Are you familiar with the website Letters of Note? If not, the title is rather self-explanatory. It's a blog that shares with the interwebs interesting letters written by, well, interesting people. I'd recommend checking out the site wholesale, but since this is a movie blog after all, I am obliged to point you straight to their cinema category. There's a number of entries there that should pique the interest of even the most casual film buff - I particularly like Stanley Kubrick's letter to the Director of Culture in Italy asking him to reconsider the restrictive rating they had branded Full Metal Jacket with - but the one I'd like to focus on today deals with North by Northwest.

Alfred Hitchcock historians and trivia-loving fans of North by Northwest may already know the story behind how the concept of the Cary Grant starring thriller came to be, but if you're not up to snuff on your Hitchcockian origins, it goes a little something like this: Hitchcock hired screenwriter Ernest Lehman to adapt a novel called The Wreck of the Mary Deare. After a few failed attempts, Lehman told Hitchcock he couldn't crack the novel, but instead of parting ways the now-friends decided to find out a way to work in an idea Hitchcock had long wanted to film; a chase across Mount Rushmore. They brainstormed over possible scenarios that could spark that chase, but eventually settled on the idea of a man who is mistakenly thought to be a spy.

The idea, however, was not their own. It was based on an idea that a journalist, Otis L. Guernesy, had told Hitchcock nine years prior about the real-life story of a few British intel officers during WWII who, out of boredom, created the identity of a fake masterspy for the Nazis to hunt down. They went back and forth about how to tailor the story to America and how to pin the spy identity on an unwilling party, but ultimately nothing came of it until a few years later when Guernesy wrote a letter to the director that essentially handed him free rights to his story.

From the letter:

"I suggested to you that this escapade might be built into a good movie melodrama in any one of a number of ways. The actual treatment we discussed at the time involved an ingenuous young American--probably a traveling salesman--who has the fake identity pinned on him by accident and finds that he cannot get rid of it. He is on the spot: the enemy is trying to capture and kill him. and his friends cannot help him because they cannot afford to have their ruse exposed.

However you plan to use the idea at this time, I hereby hand it over to you, blithely and with best wishes, with all rights and privileges, etc., etc., with no purpose of evasion or mental reservations, etc., etc., for such consideration as may have been discussed between my agent and yours, for all the good it may do you which I hope will be plenty."

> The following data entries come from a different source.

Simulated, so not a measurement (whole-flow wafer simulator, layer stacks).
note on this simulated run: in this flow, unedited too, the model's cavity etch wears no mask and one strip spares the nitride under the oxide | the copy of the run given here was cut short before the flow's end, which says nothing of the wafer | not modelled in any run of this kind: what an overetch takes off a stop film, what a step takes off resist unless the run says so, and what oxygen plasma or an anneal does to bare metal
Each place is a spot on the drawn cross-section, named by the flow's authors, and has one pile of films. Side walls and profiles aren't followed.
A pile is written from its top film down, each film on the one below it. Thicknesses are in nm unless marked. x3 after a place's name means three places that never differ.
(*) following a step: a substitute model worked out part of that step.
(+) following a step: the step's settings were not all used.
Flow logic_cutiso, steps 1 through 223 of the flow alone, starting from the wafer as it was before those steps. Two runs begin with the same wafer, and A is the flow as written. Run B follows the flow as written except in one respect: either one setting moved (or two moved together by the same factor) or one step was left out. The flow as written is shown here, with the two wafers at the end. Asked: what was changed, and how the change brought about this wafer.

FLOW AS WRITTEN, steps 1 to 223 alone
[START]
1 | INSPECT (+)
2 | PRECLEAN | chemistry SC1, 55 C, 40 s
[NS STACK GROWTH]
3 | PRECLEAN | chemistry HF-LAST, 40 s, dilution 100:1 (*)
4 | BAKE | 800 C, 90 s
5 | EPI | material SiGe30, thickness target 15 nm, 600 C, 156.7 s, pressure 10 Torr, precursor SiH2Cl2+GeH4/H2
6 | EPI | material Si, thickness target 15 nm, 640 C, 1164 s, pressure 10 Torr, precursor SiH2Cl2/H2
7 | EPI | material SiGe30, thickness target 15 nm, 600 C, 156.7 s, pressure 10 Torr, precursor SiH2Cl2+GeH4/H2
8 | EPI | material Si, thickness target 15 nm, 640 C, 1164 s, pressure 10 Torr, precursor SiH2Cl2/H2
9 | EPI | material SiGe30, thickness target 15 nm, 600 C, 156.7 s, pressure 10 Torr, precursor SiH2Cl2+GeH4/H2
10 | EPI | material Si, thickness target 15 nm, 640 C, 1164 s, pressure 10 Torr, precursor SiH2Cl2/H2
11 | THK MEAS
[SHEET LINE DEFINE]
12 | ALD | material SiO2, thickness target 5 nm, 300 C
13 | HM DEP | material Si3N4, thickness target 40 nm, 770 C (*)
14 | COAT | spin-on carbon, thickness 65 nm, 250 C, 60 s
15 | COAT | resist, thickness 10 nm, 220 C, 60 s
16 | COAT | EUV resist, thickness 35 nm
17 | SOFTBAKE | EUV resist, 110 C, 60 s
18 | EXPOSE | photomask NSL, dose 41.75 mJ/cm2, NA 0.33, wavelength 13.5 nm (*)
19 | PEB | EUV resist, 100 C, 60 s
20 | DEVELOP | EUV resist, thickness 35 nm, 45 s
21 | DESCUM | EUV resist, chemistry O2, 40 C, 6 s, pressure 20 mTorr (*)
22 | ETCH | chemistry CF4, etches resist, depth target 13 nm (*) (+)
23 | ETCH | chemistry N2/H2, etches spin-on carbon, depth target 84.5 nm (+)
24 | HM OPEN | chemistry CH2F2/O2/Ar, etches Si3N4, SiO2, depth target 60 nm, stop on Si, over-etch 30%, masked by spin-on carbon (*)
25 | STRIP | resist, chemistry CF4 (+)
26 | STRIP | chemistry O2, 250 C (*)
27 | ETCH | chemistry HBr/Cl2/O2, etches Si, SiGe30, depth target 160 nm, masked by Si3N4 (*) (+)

Now stepping back a bit, it's hard to imagine that letter being written today. Imagine a journalist pitching an idea to a hot shot director during an interview. It's an idea he's always been infatuated with and would love to see said director turn it into a movie, and though said director doesn't immediately jump on it, it keeps tumbling around in his brain for the better part of a decade. Were that to happen in today's climate of copyright law where Hollywood is quick to lock down the legal rights to even the faintest of ideas, you can bet heavily that were the film to be made, it would be because the studio had paid outright for the concept.

However, that's not what happened with North by Northwest. After Guernesy freely (and officially) handed the rights to the script's framework to Hitchcock, Hitchcock turned around and paid Guernesy $10,000 for the idea despite no legal reason to do so. Ernest Lehman still has the sole writing credit, but it's nice to know that Hitchcock and co were unwilling to shaft the little guy, so to speak.